We recently connected with Kianny Antigua and have shared our conversation below.
Kianny , thanks for joining us, excited to have you contributing your stories and insights. We’d love to hear about when you first realized that you wanted to pursue a creative path professionally.
When I took a Spanish class (while pursuing an Associate’s Degree in Business Administration at LaGuardia Community College) and after reading the most amazing short stories I had ever read by writers from the BOOM–Gabriel García Márquez, Elena Poniatowska, Rosario Castellanos, Alfredo Bryce Echenique, Julio Cortázar, etc.–we read what I considered a terrible story, compared to what we had “experienced.” I expressed my disappointment and disillution to the professor and her reply was, “If you don’t like it, write your own.” And so I did, and showed it to her. My professor, my dear-dear Prof. Ana María Hernández, repositioned her glasses on her nose and told me, “There is something here, it needs editing, but there is something here…” And today, 20 plus years after, I’m still searching for that something.

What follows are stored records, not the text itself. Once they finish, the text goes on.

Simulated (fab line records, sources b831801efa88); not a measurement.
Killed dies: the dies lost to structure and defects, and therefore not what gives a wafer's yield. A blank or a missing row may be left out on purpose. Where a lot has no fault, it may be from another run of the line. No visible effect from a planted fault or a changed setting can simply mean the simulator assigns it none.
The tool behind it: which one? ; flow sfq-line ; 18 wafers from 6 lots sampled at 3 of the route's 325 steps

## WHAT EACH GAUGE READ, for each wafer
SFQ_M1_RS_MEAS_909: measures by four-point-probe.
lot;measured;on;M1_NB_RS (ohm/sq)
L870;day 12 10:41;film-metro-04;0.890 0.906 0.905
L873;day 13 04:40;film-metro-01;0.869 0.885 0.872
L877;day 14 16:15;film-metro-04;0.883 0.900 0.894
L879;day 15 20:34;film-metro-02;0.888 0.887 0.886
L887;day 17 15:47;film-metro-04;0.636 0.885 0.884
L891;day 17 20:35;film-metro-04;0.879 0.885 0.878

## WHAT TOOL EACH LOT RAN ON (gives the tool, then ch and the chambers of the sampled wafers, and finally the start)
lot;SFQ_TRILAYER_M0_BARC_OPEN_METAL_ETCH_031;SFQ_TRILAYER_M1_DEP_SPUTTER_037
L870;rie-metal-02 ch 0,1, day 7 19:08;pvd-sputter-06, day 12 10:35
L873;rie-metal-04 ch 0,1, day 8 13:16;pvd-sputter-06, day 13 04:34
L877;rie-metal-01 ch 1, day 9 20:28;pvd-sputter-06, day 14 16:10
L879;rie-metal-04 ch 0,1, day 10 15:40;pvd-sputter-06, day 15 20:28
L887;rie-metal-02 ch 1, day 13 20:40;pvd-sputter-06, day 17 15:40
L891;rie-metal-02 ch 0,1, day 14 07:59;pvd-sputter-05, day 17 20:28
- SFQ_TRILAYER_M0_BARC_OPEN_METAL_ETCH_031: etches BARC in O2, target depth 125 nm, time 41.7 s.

Awesome – so before we get into the rest of our questions, can you briefly introduce yourself to our readers.
I came to this country from the Dominican Republic when I was 17 years old. Started working at a supermarket (while renting a room nearby), but the hours were long, some days I had to stand in front of the cash register for 12 hours, and, some weeks, for more than 75. So, my decision to pursue a different path was not impulsed nor motivated by my intellectual being, but my lazy one. Yes, I remember telling myself, “Kianny, you are too lazy to do this kind of work for the rest of your life. You have to find a way to work less hours and make more money: Go to college!” To make a long story short, when I applied to LaGuardia C.C. I didn’t know how to write “college” and I didn’t know there were at least 20 colleges closer to my house. I just remember a friend saying that he had gone there and he liked it. Don’t take me wrong, I liked it too, and I wouldn’t changed my life experiences (and what I have learned from them) with anyone else’s; but I would’ve like to have more time to sleep in the mornings, before having to take the train for an hour and a half, to another borough. Uff! Ignorance, my beautiful people, is expensive, and painful.
But, as you already know, at that institution, while taking a Spanish class just for the credits, is where I found my path, my true passion; the reason why I am writing theses words today. I found literature, I found that through writing it was easier for me to understand, not only other people, but myself. I found oxygen. While in college, there and later at The City College of New York (yes, that was way closer to my place) I began writing short stories for adults, then poetry, then a novel, and later on children’s literature. And, after thinking that I had realized my dreams, I found translation: a way to combine my passion and curiosity for language, creative writing and scholarly; another pathway to understanding the people of the world, their many cultures; another way of seen. Spanish language, writing it, teaching it, reading it, translating into it, has become it.
Is there mission driving your creative journey?
Yes, however, there is not one, but two: 1) I want to write books that I would’ve loved to read myself when I was younger, on one hand, and in both, books that I can identify with, where this Dominican, Afro-Caribeña, immigrant, greñuda, can say “I understand this character.” “I see you.” “You are important.”
2) Something else that is driving my creative journey is my egotistical being: Writing makes me happy, so I do it, and if by sharing my work with others, it makes them happy as well, or angry or sad or even upset, if it makes them question the world that surrounds them, there privileges, then it makes me doblemente feliz.
What can society do to ensure an environment that’s helpful to artists and creatives?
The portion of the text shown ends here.